His presence is also felt during our education programs. Hannibal the turkey vulture spreads his wings to their full glory and lifts his
head in pride, a display trained and gently encouraged by Morrie  over many years. Children seeing this giant bird with the regal pose
suddenly recognize its true beauty, instilling a desire to protect and preserve the creatures of this planet, even the ones once thought as unattractive.

Liberty the European starling sits in Red Creek’s greeting area repeating phrases in a deep robotic voice. “Hi, I’m a Starling. My name’s Liberty, Welcome to Red Creek, Make a donation, I’m an invasive species, Feed me a fly.” The voice is Morrie’s, who spent many weeks and hours working with Liberty. His repertoire entertains and delights and elicits the occasional donation. But his most important impact is on a child who is tearfully reluctant to surrender a foundling baby animal. Suddenly that child is enchanted and comforted to leave their precious creature at the special place where even the birds talk to you.

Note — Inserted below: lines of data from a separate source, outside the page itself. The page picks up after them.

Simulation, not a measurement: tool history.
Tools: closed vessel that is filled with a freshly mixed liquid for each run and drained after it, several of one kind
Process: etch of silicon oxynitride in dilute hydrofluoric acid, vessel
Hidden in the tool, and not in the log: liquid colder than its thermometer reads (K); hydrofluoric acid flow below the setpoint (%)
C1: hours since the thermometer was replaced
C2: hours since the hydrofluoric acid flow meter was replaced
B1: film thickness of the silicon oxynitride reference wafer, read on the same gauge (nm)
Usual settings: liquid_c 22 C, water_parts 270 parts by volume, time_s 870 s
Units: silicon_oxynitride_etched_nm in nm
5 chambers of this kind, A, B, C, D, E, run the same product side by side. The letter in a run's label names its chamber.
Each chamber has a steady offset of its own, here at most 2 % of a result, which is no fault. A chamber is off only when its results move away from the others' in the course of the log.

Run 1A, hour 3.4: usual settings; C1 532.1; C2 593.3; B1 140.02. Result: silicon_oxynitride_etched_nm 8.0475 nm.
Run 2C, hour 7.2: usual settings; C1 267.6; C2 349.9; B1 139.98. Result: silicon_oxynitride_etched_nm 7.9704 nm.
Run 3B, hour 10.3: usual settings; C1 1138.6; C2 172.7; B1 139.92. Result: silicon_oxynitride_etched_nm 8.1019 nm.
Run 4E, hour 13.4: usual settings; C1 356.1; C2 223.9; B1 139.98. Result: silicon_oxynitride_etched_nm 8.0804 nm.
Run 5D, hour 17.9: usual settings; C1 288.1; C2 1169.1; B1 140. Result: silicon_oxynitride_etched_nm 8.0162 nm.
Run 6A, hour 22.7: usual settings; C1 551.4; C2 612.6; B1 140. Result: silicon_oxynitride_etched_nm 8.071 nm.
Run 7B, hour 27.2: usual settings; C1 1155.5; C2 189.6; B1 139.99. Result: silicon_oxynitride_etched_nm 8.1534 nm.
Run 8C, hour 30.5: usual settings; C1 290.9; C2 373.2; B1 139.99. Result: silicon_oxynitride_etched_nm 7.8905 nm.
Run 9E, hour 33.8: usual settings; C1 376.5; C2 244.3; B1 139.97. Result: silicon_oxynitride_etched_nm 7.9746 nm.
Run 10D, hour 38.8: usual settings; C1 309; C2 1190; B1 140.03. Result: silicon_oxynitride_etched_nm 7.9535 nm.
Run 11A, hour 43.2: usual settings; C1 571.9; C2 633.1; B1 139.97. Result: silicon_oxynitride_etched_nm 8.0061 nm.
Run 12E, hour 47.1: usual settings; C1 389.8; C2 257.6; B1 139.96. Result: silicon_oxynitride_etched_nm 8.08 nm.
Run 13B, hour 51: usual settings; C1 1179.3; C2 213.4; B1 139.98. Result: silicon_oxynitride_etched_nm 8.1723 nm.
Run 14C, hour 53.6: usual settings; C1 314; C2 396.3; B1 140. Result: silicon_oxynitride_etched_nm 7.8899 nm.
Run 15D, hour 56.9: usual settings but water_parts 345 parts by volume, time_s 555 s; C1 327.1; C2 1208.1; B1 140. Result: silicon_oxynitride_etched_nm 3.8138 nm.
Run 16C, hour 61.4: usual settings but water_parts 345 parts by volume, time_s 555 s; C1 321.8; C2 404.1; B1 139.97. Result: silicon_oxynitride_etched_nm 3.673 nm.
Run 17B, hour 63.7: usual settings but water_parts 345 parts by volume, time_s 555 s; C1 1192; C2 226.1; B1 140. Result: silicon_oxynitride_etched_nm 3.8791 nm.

Because technology will fail and animals will grow old, these are the
fleeting footprints that for a time bring a sad smile to those who dearly loved him. These fading footprints will also ease the way to the next era for Red Creek, an era filled with the more permanent engravings left behind.

Red Creek itself, its organization and missions, first began as a part-time animal rescue with no vision of the future except to help the next animal that came through the door. Morrie was the driving force to professionalize the rescue, and we worked together to develop and create Red Creek Wildlife Center, Inc. an organization that had the potential to grow into something lasting and valuable. That organization thrives today and reaches well beyond our original mission of rescuing wildlife. By training others to become wildlife rehabilitators, Red Creek is now helping countless numbers of wild animals that never grace our own doors.

And our hopes of carrying this work into the future are also being realized. Through the young people who work at Red Creek, young people who have made our mission their own and are preparing to  take the reins in hand, Red Creek promises to continue long after Morrie’s and my work is done. It is here that Morrie has left his most profound footprints — in the hearts of those who will come after us, footsteps laid by example – by living a life of compassion, passion and commitment to the broken wild creatures that suffer today and tomorrow, and find their way to Red Creek.

As the director of development Morrie helped the organization grow from a small, part-time animal rescue to the successful wildlife rehabilitation learning center it is today.

Often recognized holding Hannibal, the Turkey Vulture, Morrie was a frequent speaker at public wildlife programs, school assemblies and scouting groups where he taught about the virtues of all wildlife and their need of protection.

Morrie managed the Red Creek emergency hot line and counseled the public during emergencies 24 hours a day.

He helped developed the book Rescuing Wildlife, A Guide to Injured and Orphaned Animals and narrated many of the online classes for wildlife rehabilitators offered by Red Creek.